There’s this jazz band I discovered back around 1985 while listening to WKCR-FM, Columbia University’s indispensable radio station. The host was interviewing a couple of musicians who were not only impressing me with their dry, self-deprecating humor, but were also describing influences upon their work that made me stop and pay attention. The host played a couple of cuts from their new album, and I was a fan of The Microscopic Septet.
I got quite a few plays out of the vinyl copy of Let’s Flip!, a raucous live recording, before I realized I had better dub it onto cassette before the LP began sounding like Thomas Edison’s gastritis. I evangelized this band to anyone who would listen, and bought copies of Let’s Flip! for friends. And I went out to see them perform, in part thanks to the fact that most of the venues they performed in turned out to be (a) downtown, (b) relatively inexpensive, and (c) far less formal and far more comfortable than their uptown, “serious” counterparts. The old Knitting Factory on East Houston Street became a place I couldn’t wait to return to.
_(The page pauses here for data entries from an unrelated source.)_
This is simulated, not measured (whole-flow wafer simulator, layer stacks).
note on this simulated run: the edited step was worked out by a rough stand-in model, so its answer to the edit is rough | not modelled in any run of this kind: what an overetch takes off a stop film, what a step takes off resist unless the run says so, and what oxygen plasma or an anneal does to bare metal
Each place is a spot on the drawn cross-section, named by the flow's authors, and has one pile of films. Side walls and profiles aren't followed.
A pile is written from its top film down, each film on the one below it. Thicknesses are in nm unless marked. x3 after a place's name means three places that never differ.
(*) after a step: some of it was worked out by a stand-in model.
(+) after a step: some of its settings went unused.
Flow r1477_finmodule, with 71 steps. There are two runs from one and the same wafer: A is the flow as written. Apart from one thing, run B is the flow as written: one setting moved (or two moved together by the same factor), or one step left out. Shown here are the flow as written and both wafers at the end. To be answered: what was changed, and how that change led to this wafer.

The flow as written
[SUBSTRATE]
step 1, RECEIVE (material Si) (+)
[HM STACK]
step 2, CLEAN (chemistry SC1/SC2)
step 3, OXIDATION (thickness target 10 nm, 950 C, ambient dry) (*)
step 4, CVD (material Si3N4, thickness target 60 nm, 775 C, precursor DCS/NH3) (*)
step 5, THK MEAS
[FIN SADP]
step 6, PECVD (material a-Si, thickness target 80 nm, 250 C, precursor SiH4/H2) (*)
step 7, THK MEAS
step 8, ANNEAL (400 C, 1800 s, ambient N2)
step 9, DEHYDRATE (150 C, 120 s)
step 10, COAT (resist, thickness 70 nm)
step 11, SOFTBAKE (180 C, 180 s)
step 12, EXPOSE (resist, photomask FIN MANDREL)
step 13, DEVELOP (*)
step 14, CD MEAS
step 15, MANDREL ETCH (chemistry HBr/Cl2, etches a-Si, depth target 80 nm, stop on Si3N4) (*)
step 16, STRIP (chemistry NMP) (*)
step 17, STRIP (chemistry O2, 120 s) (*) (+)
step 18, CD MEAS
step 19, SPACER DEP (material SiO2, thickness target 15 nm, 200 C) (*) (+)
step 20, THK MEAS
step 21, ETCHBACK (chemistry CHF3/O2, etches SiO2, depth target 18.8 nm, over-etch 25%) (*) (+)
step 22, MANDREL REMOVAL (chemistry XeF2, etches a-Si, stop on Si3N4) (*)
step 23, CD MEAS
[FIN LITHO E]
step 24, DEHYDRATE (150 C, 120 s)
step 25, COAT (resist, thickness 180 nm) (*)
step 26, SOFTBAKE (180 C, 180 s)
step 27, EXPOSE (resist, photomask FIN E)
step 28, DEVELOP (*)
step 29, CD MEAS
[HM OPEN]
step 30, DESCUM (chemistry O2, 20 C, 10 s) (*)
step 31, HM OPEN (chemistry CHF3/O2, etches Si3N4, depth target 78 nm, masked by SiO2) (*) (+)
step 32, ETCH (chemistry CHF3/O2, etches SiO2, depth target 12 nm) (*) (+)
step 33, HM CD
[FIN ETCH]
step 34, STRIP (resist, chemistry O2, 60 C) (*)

The band’s eclectic, polymorphous, precisely silly music merits better description than I can provide. In brief, if you grew up hearing Carl Stalling’s wild orchestrations behind the Bugs Bunny cartoons of the 1940s and 50s, you’re well prepared to appreciate what these guys did. Suffice it to say that I’ve rarely had more consistent amounts of joyous fun listening to anything else. They threw the entire 20th century into a blender and arranged the results for piano, four saxophones, bass, drums, and the occasional tuba. More on their history can be obtained here.
I’d of course seen live music performed elsewhere. But seldom had I experienced the close-up, visceral thrill of seven talented musicians blasting cacophonous jazz directly at me within a confined space. There was nothing to compare.
* * *
Personal circumstances eventually intervened with my once-diligent pursuit of the Micros’ efforts. Sometime after recording the theme music for NPR’s Fresh Air in 1990, they ceased performing together. Their members dispersed and took up other interesting projects. Four years ago they put together CD compilations of their four albums and toured together again, an event which I only learned about the following year. I finally got to see them again this past winter, along with the Wife (whom I had been rhapsodizing about them to since we’d met) and a new friend of ours. As if to make up for the long deprivation, they had another gig the following week, which I attended with another friend from my office. The double-dose was impossible to shrug off. After decades of consideration, I could finally admit that The Microscopic Septet, despite the fact that their most active years were long behind them, were — and had been for years — my favorite band.
* * *
It was in March that an email from the band’s co-founder Phillip Johnston advised recipients that The Micros were funding production of a new CD through Kickstarter, an interesting web-based service which identifies arts projects for public support. It was mere hours before I’d happily pledged a sum I felt I could afford as a laid-off graphic designer. It was only a few weeks before the band reached their funding goals, which I’d attempted to help publicize in my own small ways. My contribution qualified me for several CDs of the band’s work, including unreleased material, and I was content.
But unbeknownst to my easily distracted attention span, someone very close to me had already begun conspiring to perpetrate a fiendish scam upon my person, with the intention of celebrating my imminent 50th birthday. And with the newfound knowledge of the possible availability of my favorite band to support this scheme, this diabolical operator began making inquiries across state lines and international borders, much as she had done during a previous project.